Billions of years ago, Mars had a thick atmosphere and water, but in both cases, just a tiny amount remains today. Both ended up escaping to space, with some of the water going underground. Now, researchers argue that some of the atmosphere, maybe up to four-fifths, is also trapped in rocks as the Red Planet changed – it might also solve a second mystery about Mars.
The loss of the Martian atmosphere is a big uncertainty. Today, it is about one percent of what we have here on Earth – but in the past might have been just as thick. The other mystery is the presence of methane in the Martian atmosphere, which appears to have seasonal variations possibly related to changes in pressure and temperature. The new work suggests that the carbon dioxide of the ancient atmosphere got trapped in clays.

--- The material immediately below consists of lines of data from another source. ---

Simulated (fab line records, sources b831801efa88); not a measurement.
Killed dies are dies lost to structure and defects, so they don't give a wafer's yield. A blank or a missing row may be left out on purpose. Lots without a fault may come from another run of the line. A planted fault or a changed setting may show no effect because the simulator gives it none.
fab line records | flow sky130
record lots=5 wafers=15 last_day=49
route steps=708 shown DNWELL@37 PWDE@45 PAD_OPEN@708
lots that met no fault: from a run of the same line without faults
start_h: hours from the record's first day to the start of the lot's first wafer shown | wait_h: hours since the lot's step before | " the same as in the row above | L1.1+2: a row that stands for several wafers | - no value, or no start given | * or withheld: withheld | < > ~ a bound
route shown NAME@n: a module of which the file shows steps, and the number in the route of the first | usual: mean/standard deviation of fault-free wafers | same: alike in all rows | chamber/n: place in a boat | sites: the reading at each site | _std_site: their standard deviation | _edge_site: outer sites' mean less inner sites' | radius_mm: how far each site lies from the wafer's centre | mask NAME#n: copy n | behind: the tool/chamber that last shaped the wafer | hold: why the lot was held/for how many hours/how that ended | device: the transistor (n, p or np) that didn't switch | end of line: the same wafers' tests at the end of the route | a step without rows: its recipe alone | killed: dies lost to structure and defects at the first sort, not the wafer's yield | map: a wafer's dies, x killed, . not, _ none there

The water might have contributed to a slow chain reaction where clay materials could have trapped carbon dioxide, and in those rocks converted it to methane. This reaction is seen on Earth, and based on how it works here and the expected extent of clay on Mars, it might have sucked in 80 percent of the carbon dioxide of the ancient atmosphere.
“Based on our findings on Earth, we show that similar processes likely operated on Mars, and that copious amounts of atmospheric CO2 could have transformed to methane and been sequestered in clays,” study author Oliver Jagoutz, professor of geology in MIT’s Department of Earth, Atmospheric and Planetary Sciences, said in a statement sent to IFLScience. “This methane could still be present and maybe even used as an energy source on Mars in the future.”
Back when Mars was wet, for a billion years you had water interacting with a mineral called olivine, which is rich in iron. The oxidation of it made Mars its iconic red color, but would have also liberated hydrogen. The hydrogen would have combined with the carbon dioxide in the water to form methane. At the same time, olivine would change into serpentine and then in smectite, trapping the methane inside.
“These smectite clays have so much capacity to store carbon,” lead author Dr Joshua Murray added. “So then we used existing knowledge of how these minerals are stored in clays on Earth, and extrapolate to say, if the Martian surface has this much clay in it, how much methane can you store in those clays?”
Ultimately, it will depend on how much clay actually is on the surface of Mars, but there are certainly regions rich in them across the planet. And that might mean a large faction of trapped methane.
“We find that estimates of global clay volumes on Mars are consistent with a significant fraction of Mars’ initial CO2being sequestered as organic compounds within the clay-rich crust,” Murray explained. “In some ways, Mars’ missing atmosphere could be hiding in plain sight.”
The paper is published in the journal Science Advances.